Nation's food regulator a hazard

Nation's food regulator a hazard

It is not the first time that the Food Safety and Standards Authority of India (FSSAI) is coming under criticism for various lapses of commission and omission. But a comprehensive criticism of the body covering every aspect of its work has rarely been seen till now. The Comptroller and Auditor-General (CAG) report on FSSAI, which was recently tabled in Parliament, has pulled no punches and spared no area of the activity of the body from criticism. FSSAI is the regulatory body for food and has important responsibilities and functions to perform. After clean air, clean and hygienic food, which includes clean water, is the most important element of public health. Regulation of the food industry and implementation of the best norms there is vital, especially because the industry has become increasingly commercialised. The CAG report reveals that FSSAI has mostly failed in its duties.

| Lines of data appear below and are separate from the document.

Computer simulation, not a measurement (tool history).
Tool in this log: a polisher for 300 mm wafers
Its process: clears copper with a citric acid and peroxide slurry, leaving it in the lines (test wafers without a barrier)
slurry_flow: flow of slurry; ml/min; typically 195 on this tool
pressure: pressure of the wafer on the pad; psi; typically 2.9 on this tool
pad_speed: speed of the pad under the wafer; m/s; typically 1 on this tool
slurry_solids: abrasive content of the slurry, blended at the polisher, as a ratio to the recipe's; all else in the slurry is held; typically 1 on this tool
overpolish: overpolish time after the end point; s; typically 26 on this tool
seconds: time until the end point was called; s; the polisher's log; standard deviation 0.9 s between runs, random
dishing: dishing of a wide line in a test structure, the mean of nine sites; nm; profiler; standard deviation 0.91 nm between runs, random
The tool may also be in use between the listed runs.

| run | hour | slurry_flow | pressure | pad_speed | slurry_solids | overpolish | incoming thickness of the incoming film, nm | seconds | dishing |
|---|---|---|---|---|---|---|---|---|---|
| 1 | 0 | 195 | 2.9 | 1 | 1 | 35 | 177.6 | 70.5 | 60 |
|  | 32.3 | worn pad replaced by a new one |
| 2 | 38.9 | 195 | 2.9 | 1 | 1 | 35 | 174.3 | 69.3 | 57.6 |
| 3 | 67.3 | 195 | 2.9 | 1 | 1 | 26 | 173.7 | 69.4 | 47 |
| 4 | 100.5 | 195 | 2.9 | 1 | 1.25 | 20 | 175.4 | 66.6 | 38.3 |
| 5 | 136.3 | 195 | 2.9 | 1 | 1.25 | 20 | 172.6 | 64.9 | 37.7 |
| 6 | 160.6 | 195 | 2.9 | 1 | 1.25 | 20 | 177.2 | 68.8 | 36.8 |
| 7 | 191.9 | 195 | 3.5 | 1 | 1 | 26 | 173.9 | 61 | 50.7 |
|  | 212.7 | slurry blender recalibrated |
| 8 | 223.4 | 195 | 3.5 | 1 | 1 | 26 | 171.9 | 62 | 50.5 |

The CAG found that FSSAI issued licences to food business operators without complete documents and does not have any documented policies and procedures for inspections. Regulations governing processes and guidelines based on the Food Safety and Standards Act of 2006 are yet to be formulated. Food testing can only be a sham when 65 out of 72 food laboratories do not have accreditation and are ill-equipped and short of qualified personnel. The audit found ''systemic inefficiencies, delays and deficiencies'' and violation of the law in many areas. FSSAI also failed to prevent the import of unsafe foods into the country. The CAG's conclusion is that the possibility of unsafe food being manufactured and sold is not ruled out, and this is due to the "failure of the Authority to monitor and cancel licences issued under the product approval system declared unlawful by the Supreme Court''.  

These are strong words but the deficiencies they point to are not unfamiliar to the people. Many hotels and restaurants sell unhealthy food and there are frequent reports that stale and bad food was found in raids. Food ingredients are adulterated with dangerous substances. Nothing is known to happen to places where such food is found. The CAG has recommended a review of all licences issued under the earlier system, accreditation of laboratories, recruitment of qualified personnel and early notification of procedures and regulations. The question that arises from the record of functioning of FSSAI is whether it will function efficiently and sincerely even if all the recommendations are implemented. FSSAI, in response to the CAG's criticism, has said that it is committed to raising the bar for the food industry so that citizens can trust the food they get in the marketplace. It is a great promise. Will it live up to it?